On Graciousness: Words of Wisdom from an Opera Legend

Our work with iCadenza and Cadenza Artists has given us the honor of getting to know many exceptional people in the field. A particular standout is opera legend, mezzo-soprano Frederica von Stade.

Flicka, as she as known by friends and fans, collaborates with another astounding mezzo-soprano that we work with, Laurie Rubin (who, for countless reasons, deserves her own blog post!). The two of them recently gave a duo recital at the Ravinia Festival in Illinois.

As you may have heard, we will be releasing our first ever book in the coming weeks, called Awakening your Business Brain: An iCadenza Guide to Launching your Music Career. In this book, we discuss several components that enable musicians to thrive professionally.

A few weeks ago, in preparation for the book launch, we sent it to Flicka to ask what she thought of it. Given her remarkable career, we were curious to learn whether she would consider it a useful resources for up-and-coming singers.

We waited with baited breath to see how she would respond. Fortunately, her response was very positive!

Among other kind words, she said “I think any artist would profit greatly from reading your book and I admire very much the careful and caring way you have put it together.”

But, she also shared some insight into an area that we neglected to cover in the book. We realized it was so important that we wanted to share it with you here. In Flicka’s words:

“One very small ingredient in the ‘pie’ of career might be the addition of graciousness.

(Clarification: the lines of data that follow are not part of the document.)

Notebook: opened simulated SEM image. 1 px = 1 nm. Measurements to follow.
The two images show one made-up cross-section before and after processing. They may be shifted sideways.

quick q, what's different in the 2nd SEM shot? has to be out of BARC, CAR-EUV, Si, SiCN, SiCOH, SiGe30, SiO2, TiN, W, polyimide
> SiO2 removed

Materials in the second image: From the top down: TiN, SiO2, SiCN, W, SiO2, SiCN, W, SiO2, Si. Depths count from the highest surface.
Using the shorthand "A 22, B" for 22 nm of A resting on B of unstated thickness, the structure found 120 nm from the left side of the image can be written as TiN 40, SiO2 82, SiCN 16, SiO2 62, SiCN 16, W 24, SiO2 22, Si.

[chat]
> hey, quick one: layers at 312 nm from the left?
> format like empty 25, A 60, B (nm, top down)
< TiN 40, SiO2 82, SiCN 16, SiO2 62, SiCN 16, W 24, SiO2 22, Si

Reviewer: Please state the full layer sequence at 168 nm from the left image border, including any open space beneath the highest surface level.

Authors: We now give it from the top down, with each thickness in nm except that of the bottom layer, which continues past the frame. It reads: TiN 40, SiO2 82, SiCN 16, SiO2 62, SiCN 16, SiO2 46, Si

In this current world of verbal shorthand for nearly everything, I think an effort to frame everything with great courtesy would go far for artists, managers, and everyone in the performing world.

When I began at the Met there was a gentleman named Francis Robinson, who really was there to bring artists, administration, press—everyone—together into a lovely world of simple grace that was so dear and entertaining and valuable.”

While she mentions it as a “small ingredient,” this brief note in her email made us pause and think about just how important graciousness is.

Perhaps that is the word for that special something that some people have—when, after you meet them, you think, “Wow, she is so GREAT. She made me feel special.”

How can we incorporate graciousness into our daily experience, not just in our personal lives but in our professional activities as well? Some ideas:

— Treat everyone you encounter with warmth and respect. Look into their eyes, communicating to them that they matter, regardless of who they are.
— Do the small things that take almost no time and mean so much for others. A smile, a sincere “thank you,” remembering personal details about the people you meet, sending a personal note or email to express gratitude.
— Recognize that treating others with this extra bit of care and grace often says more about you than the “more important”-seeming stakes at hand. Plus, it makes a far more lasting impression, truly framing anything else that you do

It may sound more in the line of old-school etiquette, but think back on the times when you’ve felt truly treasured—whether by someone you know well, or by a stranger.

As Julia often reminds me, paraphrasing Nancy Kline, author of the fabulous Time to Think: Listening to Ignite the Human Mind, a person will remember how they felt in your presence, much more than they will remember what you said.

In business and art today, we tend to be very self-focused. I don’t mean self-absorbed or selfish, but just very concerned with how we are doing, how we are coming across, evaluating and reevaluating our decisions and actions.

There can be a perception that in order to succeed, especially for women, we must put on the armor and build walls around ourselves as protection for the battle ahead.

But then, the question becomes, what do we want to be known for? And how do we want to go through our experience of life?

Do we want to constantly brave the battlefield, or can we cross the same rocky terrain with warmth and friendship, even in unlikely places?

Are we willing to treat our lives like a race to an elusive (and possibly imagined) top, as lone warriors, or are we interested in the journey and those journeying alongside us?

Flicka’s legacy is that of an astounding artist and musician, but also of a person whose reputation for kindness, generosity, and humility precedes her and has often been newsworthy in and of itself.

From my view, that’s a great example to follow.